When I was in England I interviewed Denis Alexander, head of the Faraday Institute in Cambridge—an organization devoted to faith-science issues. Denis is a v biochemist who spent many years teaching in Turkey and Lebanon.
I knew he had an interest in Islam, so I asked him one of my pet questions: why did the Islamic world turn its back on science? Through much of the Middle Ages, Islamic scholars led the world in science and mathematics. But sometime around 1200 A.D. Muslims began to neglect science, or even repudiate it. Undoubtedly that has contributed greatly to the lack of economic and social development.
Denis had recently returned from a conference on that very subject. He said the consensus was that there is no consensus. Many possible causes are mentioned—though nobody questions that the Islamic world turned away.

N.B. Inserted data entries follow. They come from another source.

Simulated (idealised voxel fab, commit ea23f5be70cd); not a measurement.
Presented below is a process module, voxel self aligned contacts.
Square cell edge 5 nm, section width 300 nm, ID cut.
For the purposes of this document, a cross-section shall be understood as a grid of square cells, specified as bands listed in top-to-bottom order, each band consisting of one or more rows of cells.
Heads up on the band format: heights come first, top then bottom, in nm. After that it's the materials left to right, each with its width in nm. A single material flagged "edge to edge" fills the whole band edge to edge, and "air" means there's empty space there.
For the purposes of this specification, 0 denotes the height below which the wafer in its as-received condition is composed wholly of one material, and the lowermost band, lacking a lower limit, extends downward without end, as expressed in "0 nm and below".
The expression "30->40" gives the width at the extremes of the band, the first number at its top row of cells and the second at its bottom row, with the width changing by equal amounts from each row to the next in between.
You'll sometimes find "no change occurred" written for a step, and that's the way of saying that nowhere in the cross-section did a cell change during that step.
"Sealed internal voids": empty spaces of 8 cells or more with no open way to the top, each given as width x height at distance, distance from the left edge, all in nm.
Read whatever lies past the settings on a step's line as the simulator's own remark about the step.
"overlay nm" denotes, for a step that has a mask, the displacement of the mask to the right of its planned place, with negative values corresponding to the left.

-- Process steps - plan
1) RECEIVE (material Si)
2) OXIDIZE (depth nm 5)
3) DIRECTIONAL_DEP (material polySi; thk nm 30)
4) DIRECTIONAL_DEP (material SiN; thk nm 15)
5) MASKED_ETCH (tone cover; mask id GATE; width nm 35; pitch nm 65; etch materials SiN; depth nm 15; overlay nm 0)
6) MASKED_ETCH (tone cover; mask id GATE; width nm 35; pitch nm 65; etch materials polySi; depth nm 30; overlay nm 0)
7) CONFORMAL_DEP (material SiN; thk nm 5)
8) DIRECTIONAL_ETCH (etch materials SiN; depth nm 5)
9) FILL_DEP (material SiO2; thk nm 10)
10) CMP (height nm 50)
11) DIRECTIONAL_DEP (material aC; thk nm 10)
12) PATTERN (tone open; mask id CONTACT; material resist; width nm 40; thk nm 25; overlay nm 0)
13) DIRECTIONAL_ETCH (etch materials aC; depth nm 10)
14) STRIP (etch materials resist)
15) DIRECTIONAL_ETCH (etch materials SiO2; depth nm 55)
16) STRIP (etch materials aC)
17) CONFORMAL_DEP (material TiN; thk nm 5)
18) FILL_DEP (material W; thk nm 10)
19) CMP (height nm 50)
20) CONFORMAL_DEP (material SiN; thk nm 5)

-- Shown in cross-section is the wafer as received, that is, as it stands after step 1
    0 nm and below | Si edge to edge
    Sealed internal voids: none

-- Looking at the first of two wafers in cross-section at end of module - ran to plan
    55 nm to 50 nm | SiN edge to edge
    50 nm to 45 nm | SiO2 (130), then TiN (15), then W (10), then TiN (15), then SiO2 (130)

One possibility, Denis said, and one he apparently thinks has merit, is a lack of institutional continuity. Throughout the Middle Ages an observatory or other place of learning might be set up by a local ruler. But when he died or lost power, the commitment to learning dried up—and so did the observatory. Its library neglected, its talent dispersed, it left hardly a memory. The Islamic world had nothing like the European universities to provide a stable environment for accumulating skills and knowledge.
As a child of the Sixties, I don’t much value institutional longevity. Denis started me wondering: what other quests are sustained by lasting institutions?